The writers are more comfortable with them too. Carvey's Bush impersonation galvanized the troupe into some sharp political satire on the '88 campaign. In one inspired sketch during the Iran-contra affair, President Reagan (ah, that's Phil Hartman) puts on his familiar bumbling act in public, then turns into a whipcracking boss in private, directing every detail of the covert operation, down to computing interest on the money stored in Swiss bank accounts. The show's movie parodies have also had some shrewd twists: Carvey, for example, playing Dustin Hoffman's autistic savant in Rain Man -- who turns out to be giving gambling tips to Pete Rose.

The show, in short, is once again delivering laughs. So why, for a veteran fan, does the new Saturday Night Live still seem like a pale imitation of its old self? For one thing, the most popular bits -- Carvey's Church Lady, the body-building brothers Hans and Franz -- are the weakest parts of the show, crowd pleasers that depend on makeup gimmicks rather than nimble gags. Too many sketches are pat and obvious in ways that the old group wouldn't have tolerated (a team of ad executives, marooned on an island, worries more about meetings and market surveys than about building a raft to escape). The live production, meanwhile, is more polished but lacks the old gleam. The actors now get extensively made up for their impressions (Chevy used to do Gerald Ford without even changing his voice). Yet the skits seem more ragged and underrehearsed than they were during the seat-of-the-pants '70s.

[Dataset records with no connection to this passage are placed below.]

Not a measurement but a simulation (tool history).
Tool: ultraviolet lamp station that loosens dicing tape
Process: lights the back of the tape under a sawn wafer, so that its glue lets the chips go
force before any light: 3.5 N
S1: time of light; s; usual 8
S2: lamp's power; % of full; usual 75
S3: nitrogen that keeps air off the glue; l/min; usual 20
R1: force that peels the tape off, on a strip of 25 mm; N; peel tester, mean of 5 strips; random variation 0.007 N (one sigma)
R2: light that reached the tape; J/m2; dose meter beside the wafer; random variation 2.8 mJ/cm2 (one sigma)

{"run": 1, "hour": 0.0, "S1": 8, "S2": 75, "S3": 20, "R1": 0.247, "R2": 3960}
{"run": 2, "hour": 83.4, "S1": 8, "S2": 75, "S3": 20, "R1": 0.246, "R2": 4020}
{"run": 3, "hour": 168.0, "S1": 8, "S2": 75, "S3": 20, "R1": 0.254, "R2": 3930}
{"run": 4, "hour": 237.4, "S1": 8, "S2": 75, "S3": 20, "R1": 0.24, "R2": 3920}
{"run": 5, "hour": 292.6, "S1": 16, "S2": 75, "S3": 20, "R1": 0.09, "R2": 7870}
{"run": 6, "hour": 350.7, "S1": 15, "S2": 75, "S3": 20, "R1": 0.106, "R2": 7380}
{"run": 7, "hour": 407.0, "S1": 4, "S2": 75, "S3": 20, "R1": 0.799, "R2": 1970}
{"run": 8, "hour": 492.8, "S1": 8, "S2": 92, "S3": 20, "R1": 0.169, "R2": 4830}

In those days, SNL writers would sometimes reject comic ideas with the put- down "That's Carol Burnett." It was their code language for material that was too broad, too mainstream. Saturday Night Live may not quite have become the Carol Burnett Show of the '80s, but complacency has crept in. Perhaps it was inevitable. TV anniversaries, after all, serve another important function. They remind us that shows grow old.